U.S. Web Accessibility Laws

The main web accessibility law in the U.S. is the Americans with Disabilities Act (ADA) enacted in 1990. Although the ADA specifies physical spaces, as it was penned before the Internet even existed (the first website went up in 1991), it clearly invokes principles of accessibility, not narrow guidelines. Courts have interpreted it to apply to digital spaces. Under Title III of the ADA, places of public accommodation, which include businesses and organizations that serve the public online, are required to provide equal access to individuals with disabilities.

Section 508 of the Rehabilitation Act applies to federal agencies and mandates that their electronic and information technology (EIT) be accessible to individuals with disabilities. This includes websites, software, and other digital products developed, procured, or used by federal agencies.

The Twenty-First Century Communications and Video Accessibility Act (CVAA) focuses on accessibility in telecommunications and advanced communication services. It includes requirements for accessibility in communication technologies, such as mobile devices and voice-over IP (VoIP) services.

The State of California has its own web accessibility legislation known as the Unruh Civil Rights Act. It was named after its author, Jesse M. Unruh. The bill applies to the private sector in California and its latest revisions have incorporated the standards of the ADA for website accessibility. In short, the bill resembles ADA in many respects but severs the financial costs on businesses and places most legal responsibility on them, putting organizations at a disadvantage in court.

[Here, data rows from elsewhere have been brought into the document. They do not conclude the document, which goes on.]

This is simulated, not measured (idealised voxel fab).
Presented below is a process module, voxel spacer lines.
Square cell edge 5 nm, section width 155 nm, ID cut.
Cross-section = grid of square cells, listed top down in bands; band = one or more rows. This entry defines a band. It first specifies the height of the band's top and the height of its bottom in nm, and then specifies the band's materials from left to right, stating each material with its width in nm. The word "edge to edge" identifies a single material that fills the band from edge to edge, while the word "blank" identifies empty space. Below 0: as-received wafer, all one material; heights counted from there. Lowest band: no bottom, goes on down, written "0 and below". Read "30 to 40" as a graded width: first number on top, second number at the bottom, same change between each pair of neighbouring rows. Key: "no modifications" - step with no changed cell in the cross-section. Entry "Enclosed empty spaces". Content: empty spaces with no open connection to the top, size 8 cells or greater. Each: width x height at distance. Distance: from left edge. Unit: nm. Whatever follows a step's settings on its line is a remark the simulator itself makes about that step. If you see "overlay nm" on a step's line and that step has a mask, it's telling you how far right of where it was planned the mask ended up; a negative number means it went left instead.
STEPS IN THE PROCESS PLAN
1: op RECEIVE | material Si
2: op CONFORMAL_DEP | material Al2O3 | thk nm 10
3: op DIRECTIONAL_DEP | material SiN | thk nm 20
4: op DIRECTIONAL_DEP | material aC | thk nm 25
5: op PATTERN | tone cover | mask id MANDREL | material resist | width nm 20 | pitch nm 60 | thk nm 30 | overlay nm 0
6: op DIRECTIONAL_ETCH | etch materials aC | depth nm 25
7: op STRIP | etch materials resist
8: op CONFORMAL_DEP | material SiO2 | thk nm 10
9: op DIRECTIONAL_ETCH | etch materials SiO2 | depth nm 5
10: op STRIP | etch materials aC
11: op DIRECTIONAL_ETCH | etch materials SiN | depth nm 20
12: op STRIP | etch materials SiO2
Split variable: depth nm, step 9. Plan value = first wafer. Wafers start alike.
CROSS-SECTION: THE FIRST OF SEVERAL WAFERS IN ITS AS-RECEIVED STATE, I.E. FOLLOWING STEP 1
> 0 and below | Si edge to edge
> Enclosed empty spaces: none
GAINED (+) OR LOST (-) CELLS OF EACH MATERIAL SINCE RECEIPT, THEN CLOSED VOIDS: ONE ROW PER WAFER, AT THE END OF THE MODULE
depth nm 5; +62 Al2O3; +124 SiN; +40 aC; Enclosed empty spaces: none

To comply with all these regulations, the best method is to remediate and audit your digital assets against the international Web Content Accessibility Guidelines (WCAG). Although it is arguable which bill stipulates or draws its accessibility standards from the WCAG, it is a benchmark standard for web accessibility all over the world. In other words, if your website conforms to WCAG 2.1 Level AA Success Criteria, it is safe to say you are covered by the law.